CLJ16 v Minister for Immigration

Case

[2017] FCCA 181

13 October 2017


FEDERAL CIRCUIT COURT OF AUSTRALIA

CLJ16 v MINISTER FOR IMMIGRATION & ANOR [2017] FCCA 181
Catchwords:
MIGRATION – Review of Immigration Assessment Authority decision – refusal of a protection visa – applicant claiming a fear of harm in Sri Lanka for various reasons – applicant disbelieved in important respects and other fears found not to be well founded – whether the Authority overlooked relevant material or otherwise fell into error considered – application dismissed.

Legislation:

Migration Act 1958 (Cth), ss.5AAA, 5H, 36, 46A, 473CB, 473DA, 473DB, 473DC, 473DD, 473DE, 477

Cases cited:

AFK16 v Minister for Immigration & Anor [2016] FCCA 1826
Attorney-General (NSW) v Quin (1990) 170 CLR 1; [1990] HCA 21

CDR16 v Minister for Immigration & Anor [2016] FCCA 2759

Minister for Immigration v MZYTS (2013) 230 FCR 431; [2013] FCAFC 114

Minister for Immigration v SZRKT (2013) 212 FCR 99; [2013] FCA 317
Minister for Immigration v SZGUR (2011) 241 CLR 594; [2011] HCA 1
Minister for Immigration v Wu Shan Liang (1996) 185 CLR 259; [1996] HCA 6
Minister for Immigration v Lat (2006) 151 FCR 214; [2006] FCAFC 61
SZFDE v Minister for Immigration (2007) 232 CLR 189; [2007] HCA 35
SZTAL v Minister for Immigration [2017] HCA 34

Applicant: CLJ16
First Respondent: MINISTER FOR IMMIGRATION & BORDER PROTECTION
Second Respondent: IMMIGRATION ASSESSMENT AUTHORITY
File Number: SYG 2363 of 2016
Judgment of: Judge Driver
Hearing date: 28 August 2017
Date of last submissions: 7 September 2017
Delivered at: Sydney
Delivered on: 13 October 2017

REPRESENTATION

The Applicant appeared in person

Solicitors for the Respondents: Mr L Dennis of Minter Ellison

ORDERS

  1. The application filed on 2 September 2016 is dismissed.

FEDERAL CIRCUIT COURT
OF AUSTRALIA
AT SYDNEY

SYG 2363 of 2016

CLJ16

Applicant

And

MINISTER FOR IMMIGRATION & BORDER PROTECTION

First Respondent

IMMIGRATION ASSESSMENT AUTHORITY

Second Respondent

REASONS FOR JUDGMENT

Introduction and background

  1. The applicant seeks judicial review of a decision of the Immigration Assessment Authority (Authority) made on 12 July 2016.  The Authority affirmed a decision of a delegate of the Minister (delegate) not to grant the applicant a protection visa known as a Safe Haven Enterprise Visa. 
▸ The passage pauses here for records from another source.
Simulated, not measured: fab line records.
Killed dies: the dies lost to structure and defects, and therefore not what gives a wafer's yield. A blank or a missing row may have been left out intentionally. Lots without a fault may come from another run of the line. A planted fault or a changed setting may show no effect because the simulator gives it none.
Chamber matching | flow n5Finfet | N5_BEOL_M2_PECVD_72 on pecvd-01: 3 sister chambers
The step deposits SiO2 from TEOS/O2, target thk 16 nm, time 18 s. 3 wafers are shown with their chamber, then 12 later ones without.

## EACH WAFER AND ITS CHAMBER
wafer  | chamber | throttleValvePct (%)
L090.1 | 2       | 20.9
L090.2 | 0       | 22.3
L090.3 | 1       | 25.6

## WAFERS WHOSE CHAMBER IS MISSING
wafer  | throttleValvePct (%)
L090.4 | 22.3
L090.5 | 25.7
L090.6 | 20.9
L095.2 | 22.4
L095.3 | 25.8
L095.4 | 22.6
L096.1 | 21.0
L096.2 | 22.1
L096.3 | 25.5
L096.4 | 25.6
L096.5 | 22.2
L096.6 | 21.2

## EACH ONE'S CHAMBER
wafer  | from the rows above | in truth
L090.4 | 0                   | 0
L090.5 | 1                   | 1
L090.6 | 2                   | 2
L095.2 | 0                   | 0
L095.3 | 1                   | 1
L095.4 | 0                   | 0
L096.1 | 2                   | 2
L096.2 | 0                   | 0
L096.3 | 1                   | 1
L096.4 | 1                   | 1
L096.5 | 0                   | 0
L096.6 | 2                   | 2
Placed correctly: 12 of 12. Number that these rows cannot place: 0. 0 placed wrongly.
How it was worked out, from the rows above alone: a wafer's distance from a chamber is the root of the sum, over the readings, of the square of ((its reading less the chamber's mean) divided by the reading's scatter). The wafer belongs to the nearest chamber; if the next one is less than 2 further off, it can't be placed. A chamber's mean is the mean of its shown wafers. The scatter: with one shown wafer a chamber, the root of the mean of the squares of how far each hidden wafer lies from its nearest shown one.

  2. The following statement of background facts is derived from the submissions of the Minister filed on 27 January 2017.

  3. The applicant is a citizen of Sri Lanka, who arrived in Australia on 17 August 2012 as an unauthorised maritime arrival. On 13 August 2015, the Minister exercised his discretion under s.46A(2) of the Migration Act 1958 (Cth) (Migration Act), allowing the applicant to make a valid application for a specified visa[1].  The applicant subsequently applied for the protection visa and that application was received by the Minister’s Department on 26 October 2015[2].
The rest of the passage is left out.